It's worse than this. [...]
I think what you go on to describe is part of what I meant by "[doesn't] work[] well for anyone other than the favoured few". Indeed, the identity of the favoured few changes over time -- though typically the really favoured are quite safe for a good while.
AI is far more beneficial than capitalism.
AI, at the moment, isn't anything. (Or, rather, it's a term that's sometimes applied to a wide variety of things, mostly beneficial but nothing to do with what we both mean by AI in this context.) If and when "real" AI arrives, it has the potential to do either a lot more good than capitalism or a lot more harm or both.
AI is a blank optimization process
No. "AI" as such doesn't say what's being optimized, but any actual instance of AI will be optimizing for some specific thing(s) (or acting in some specific ways, or whatever; it might be an optimization process only somewhat metaphorically). A genuinely blank optimization process wouldn't actually do anything.

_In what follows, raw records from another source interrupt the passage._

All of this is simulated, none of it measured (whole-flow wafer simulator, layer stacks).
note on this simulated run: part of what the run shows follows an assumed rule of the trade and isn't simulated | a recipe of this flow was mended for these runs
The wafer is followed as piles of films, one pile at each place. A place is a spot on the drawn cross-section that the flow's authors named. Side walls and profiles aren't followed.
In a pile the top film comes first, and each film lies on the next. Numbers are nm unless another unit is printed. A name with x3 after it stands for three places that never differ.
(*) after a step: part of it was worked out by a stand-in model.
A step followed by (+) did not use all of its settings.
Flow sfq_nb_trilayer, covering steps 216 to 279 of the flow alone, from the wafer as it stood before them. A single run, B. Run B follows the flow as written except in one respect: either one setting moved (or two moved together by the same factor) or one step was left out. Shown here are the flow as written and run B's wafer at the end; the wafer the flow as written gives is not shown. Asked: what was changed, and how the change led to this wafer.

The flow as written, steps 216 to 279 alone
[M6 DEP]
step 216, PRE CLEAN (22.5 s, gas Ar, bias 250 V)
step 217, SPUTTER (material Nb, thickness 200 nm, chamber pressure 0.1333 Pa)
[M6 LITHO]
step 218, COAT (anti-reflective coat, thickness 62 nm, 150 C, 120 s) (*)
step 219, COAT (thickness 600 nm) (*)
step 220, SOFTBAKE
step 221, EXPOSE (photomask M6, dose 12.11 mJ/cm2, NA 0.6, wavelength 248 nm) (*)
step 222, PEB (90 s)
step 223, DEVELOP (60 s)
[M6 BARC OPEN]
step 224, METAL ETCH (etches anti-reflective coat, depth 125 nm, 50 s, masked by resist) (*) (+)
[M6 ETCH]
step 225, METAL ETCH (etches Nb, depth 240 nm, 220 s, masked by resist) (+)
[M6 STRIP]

I agree that more details of the merit function are built into the term "capitalism" than into the term "AI". But I bet that a randomly chosen merit function is a lot worse than capitalism's. Capitalism isn't a cosmic force that hates you any more than AI is. You're just (if I may repurpose an aphorism of Eliezer's) in possession of dollars it can use for something else.
If you're reasonably content with social democracy then I don't see how you can both hold that capitalism is intrinsically disastrous and hostile and agree with Žižek that it's easier to imagine the end of the world than of capitalism. The end of capitalism might look like turning everywhere into Sweden. That might be difficult to achieve, but it's not harder to imagine than the end of the world.
We seem to have drifted rather a long way from the original point at issue, namely whether being politically on the left requires one to be "anti-capital". I haven't seen anything so far to change my opinion that it doesn't. Opposed to some important features fo neoliberal financialized capitalism, by all means. Opposed to capital (especially in the sense in which that's naturally contrasted with "labour"), not so much.
Note: Originally posted in Discussion, edited to take comments there into account.
Yes, politics, boo hiss. In my defense, the topic of this post cuts across usual tribal affiliations (I write it as a liberal criticizing other liberals), and has a couple strong tie-ins with main LessWrong topics:
The issue is this: recently, I've seen a meme going around to the effect that companies like Walmart that have a large number of employees on government benefits are the "real welfare queens" or somesuch, and with the implied message that all companies have a moral obligation to pay their employees enough that they don't need government benefits. (I say mention Walmart because it's the most frequently mentioned villain in this meme, but others, like McDonalds, get mentioned.)
My initial awareness of this meme came from it being all over my Facebook feed, but when I went to Google to track down examples, I found it coming out of the mouths of some fairly prominent congresscritters. For example Alan Grayson:
Or Bernie Sanders:
Now here's why this is weird: consider Grayson's claim that each Walmart employee costs the taxpayers on average $1,000. In what sense is that true? If Walmart fired those employees, it wouldn't save the taxpayers money: if anything, it would increase the strain on public services. Conversely, it's unlikely that cutting benefits would force Walmart to pay higher wages: if anything, it would make people more desperate and willing to work for low wages. (Cf. this this excellent critique of the anti-Walmart meme).
Or consider Sanders' claim that it would be better to raise the minimum wage and spend less on government benefits. He emphasizes that Walmart could take a hit in profits to pay its employees more. It's unclear to what degree that's true (see again previous link), and unclear if there's a practical way for the government to force Walmart to do that, but ignore those issues, it's worth pointing out that you could also just raise taxes on rich people generally to increase benefits for low-wage workers. The idea seems to be that morally, Walmart employees should be primarily Walmart's moral responsibility, and not so much the moral responsibility of the (the more well-off segment of) the population in general.
But the idea that employing someone gives you a general responsibility for their welfare (beyond, say, not tricking them into working for less pay or under worse conditions than you initially promised) is also very odd. It suggests that if you want to be virtuous, you should avoid hiring people, so as to keep your hands clean and avoid the moral contagion that comes with employing low wage workers. Yet such a policy doesn't actually help the people who might want jobs from you. This is not to deny that, plausibly, wealthy onwers of Walmart stock have a moral responsibility to the poor. What's implausible is that non-Walmart stock owners have significantly less responsibility to the poor.
This meme also worries me because I lean towards thinking that the minimum wage isn't a terrible policy but we'd be better off replacing it with guaranteed basic income (or an otherwise more lavish welfare state). And guaranteed basic income could be a really important policy to have as more and more jobs are replaced by automation (again see gwern if that seems crazy to you). I worry that this anti-Walmart meme could lead to an odd left-wing resistance to GBI/more lavish welfare state, since the policy would be branded as a subsidy to Walmart.